The pattern has grown so pronounced and so ominous that economics professors Tyler Cowen and Kevin Grier have interpreted the long-term implications of the concussion crisis as football’s doomsday scenario. Three months ago, they published an essay on ESPN’s “Grantland” website called, “What Would The End of Football Look Like?”

“The most plausible route to the death of football starts with liability suits,” they wrote. “Pre-collegiate football is already sustaining 90,000 or more concussions each year. If ex-players start winning judgments, insurance companies might cease to insure colleges and high schools against football-related lawsuits.”

Authors Malcolm Gladwell and Jonah Lehrer have made similar points in their recent writings. Even Hall of Fame quarterback Troy Aikman, whose playing career was cut short by concussions, says football’s long-term viability “is somewhat in question as far as what this game is going to look like 20 years from now.”

Last year, the NFL modified its kickoff rules in an effort to reduce the dangers of football’s most injury-prone play. Eventually, safety concerns could cause football administrators at different levels to consider eliminating the high-impact three-point stance and/or limiting the amount of contact individual players can absorb. If those ideas sound extreme, so did the forward pass in 1905.
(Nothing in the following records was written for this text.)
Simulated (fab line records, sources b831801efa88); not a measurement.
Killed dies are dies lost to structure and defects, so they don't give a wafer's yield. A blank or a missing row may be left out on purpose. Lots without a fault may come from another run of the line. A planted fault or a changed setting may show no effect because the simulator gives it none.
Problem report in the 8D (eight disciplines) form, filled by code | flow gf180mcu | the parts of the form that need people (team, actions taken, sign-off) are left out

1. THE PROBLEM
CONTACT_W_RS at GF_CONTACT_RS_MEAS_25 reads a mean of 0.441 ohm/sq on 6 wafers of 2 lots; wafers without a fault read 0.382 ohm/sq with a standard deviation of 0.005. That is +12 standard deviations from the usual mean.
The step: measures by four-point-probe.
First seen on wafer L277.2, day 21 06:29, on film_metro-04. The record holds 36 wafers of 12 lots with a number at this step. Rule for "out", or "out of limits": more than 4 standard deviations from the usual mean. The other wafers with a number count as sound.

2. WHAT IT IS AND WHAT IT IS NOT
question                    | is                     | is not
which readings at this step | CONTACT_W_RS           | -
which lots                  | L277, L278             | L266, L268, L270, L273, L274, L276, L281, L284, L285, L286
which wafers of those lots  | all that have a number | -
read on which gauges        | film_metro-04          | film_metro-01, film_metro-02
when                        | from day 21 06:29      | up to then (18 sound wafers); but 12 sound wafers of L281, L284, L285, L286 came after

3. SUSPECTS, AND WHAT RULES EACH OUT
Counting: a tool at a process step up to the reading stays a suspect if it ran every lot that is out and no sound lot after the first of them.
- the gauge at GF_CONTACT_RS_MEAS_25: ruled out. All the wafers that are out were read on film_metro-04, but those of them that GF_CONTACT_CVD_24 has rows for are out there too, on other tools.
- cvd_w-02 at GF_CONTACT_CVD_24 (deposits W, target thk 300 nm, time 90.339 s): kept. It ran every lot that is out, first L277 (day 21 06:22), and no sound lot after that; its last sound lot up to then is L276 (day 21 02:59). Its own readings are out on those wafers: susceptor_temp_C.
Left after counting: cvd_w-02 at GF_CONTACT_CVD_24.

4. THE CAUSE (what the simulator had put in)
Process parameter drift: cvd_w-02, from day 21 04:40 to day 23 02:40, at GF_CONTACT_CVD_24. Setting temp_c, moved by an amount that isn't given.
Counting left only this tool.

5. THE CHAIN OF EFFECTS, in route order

NFL Commissioner Roger Goodell’s aggressive stance on player safety, most recently manifest in the sanctions he imposed on the New Orleans Saints, may be motivated in part by a desire to appear vigilant in the face of litigation that potentially could cost the league hundreds of millions of dollars in damages.

“For decades, the NFL has known of the well-established causal connection between repeated head trauma and the later development of neurological impairments and other brain injuries,” alleges the complaint filed in the name of former NFL cornerback Bernie Parrish. “Yet the NFL … not only ignored this connection, but actively and fraudulently concealed it from its players …”

San Diego attorney Robert J. Francavilla, who helped negotiate a $4.4 million head injury settlement for Mission Hills High linebacker Scott Eveland in March, says the Parrish suit now includes 1,600 plaintiffs and provided a list of 85 former Chargers players who could be party to a class action (most notably, five-time Pro Bowl receiver Anthony Miller). Potential damages, Francavilla said, could exceed $1 billion.


“Do I think football will ever go away?” Francavilla asked. “Of course not … but there are ways to make it safer.”

It’s almost impossible to play football without recognizing its risk, and there is no shortage of players eager to accept those risks in return for the game’s many rewards. The central question posed by the Parrish suit is whether the NFL was aware of additional risks that it misrepresented.

Though the specific reasons behind Seau’s suicide may never be known, its shock value underscores how poorly football’s risks are understood even now.

“I think the whole concussion discussion has increasingly moved to the forefront in the last few years,” Schniepp said. “There are new policies in place for handling head injuries in high school football where it’s the responsibility of a lot of people.

“With Junior’s situation, I think (the discussion) will jump further ahead really quickly.”

Parents will demand answers. Players will need permission. Administrators must look at liability. Insurance companies must consider claims.

High school students typically pay about $200 per year for football-specific insurance — roughly twice as much as they do for other sports — and those costs escalate as a player grows older and the hits get harder. The 2011-12 premium on San Diego State’s athletic injury policy, which covers all 18 of the school’s varsity sports teams, cost $380,774 and maxes out at $90,000 per injury. (Amounts in excess of that are insured by the NCAA.)

Those costs may well rise as football’s long-term risks become better understood. If Junior Seau’s death can serve a positive purpose, it is that it should prompt further analysis and deeper discussion — much as Ken Caminiti’s steroids confession did.

“I think it’s going to lead to quicker, extensive studies,” Schniepp said. “I think it’s opening that door, so we have to find the answers so we can give people full information.